LONDON — Americans are drawing down their personal savings at the fastest rate since the depths of the Great Depression, suggesting that American household finances may be more fragile than they look.

The savings rate fell to minus 1% in 2006 and has now been negative for 21 consecutive months, according to Commerce Department data.

Such a rate was last seen in 1933, when a quarter of the American workforce was unemployed and whole families were kept alive by charitable soup kitchens.

There is no emergency to account for the slide this time. The American economy is well into a long boom that has shaved unemployment to 4.6%, a phase of the cycle that should normally lead to a strong rise in savings.
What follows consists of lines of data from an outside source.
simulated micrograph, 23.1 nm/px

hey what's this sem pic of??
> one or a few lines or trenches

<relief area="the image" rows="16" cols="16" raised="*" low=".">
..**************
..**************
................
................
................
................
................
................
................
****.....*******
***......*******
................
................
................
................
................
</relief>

The chief strategist for Lombard Street Research, Charles Dumas, said a spending spree by rich Americans sitting on fat asset gains might have played a role, but the main driver was distress borrowing by households struggling to keep their heads above water as each source of stimulus dried up.

“There are no more tax cuts, no more house price gains, no more real income growth, and no more petrol price bonus,” Mr. Dumas said. “Step one is to carry on spending because that is the divine right of Americans, and step two is to run up second mortgages. But people are near the end of the rope and it’s no surprise that subprime lenders are now getting into trouble.”

The default rate on sub-prime loans reached a decade-high of 10.09% in November, according to a report by Friedman Billings Ramsey & Co. Some 16 lenders have already gone bankrupt.

The troubles are spreading to the capital markets where many of the loans are packaged together and sold as securities. These are then “insured” through the Credit Default Swap market.

The ABX index that measures these swaps has dropped 5% over the last six weeks, a substantial fall for an instrument of this kind.

Some $390 billion in mortgages with adjustable rates, taken out in 2004 and 2005 when interest rates were far below current levels, are due to ratchet up this year, in some cases doubling payments.

A senior economist at Standard & Poor’s in New York, Beth Ann Bovino, said American housing prices were likely to fall between 7% and 8% from peak to trough before bottoming out later this year.

“People are not going to be able to tap into their homes as cash machines any more and the ratio of debt service costs to disposable income is now at an historic high of 18.2,” Ms. Bovino said. “We’re not expecting the economy to fall off a cliff but household spending is going to have to slow down.”

Until last year, Americans were subsidizing their lifestyles to the tune of $70 billion a month through withdrawal of home equity. This has since dropped to nearer to $30 billion a month. The shortfall has been more or less covered by the falling savings rate — so far.

Yale professor Jacob Hacker said the average American was now walking a shaky financial tightrope, without a safety net. “American family incomes are on a frightening roller-coaster, rising and falling much more sharply than they did 30 years ago,” he said.

Mr. Hacker said personal bankruptcies had risen to more than 2 million in 2005 from under 300,000 in 1980.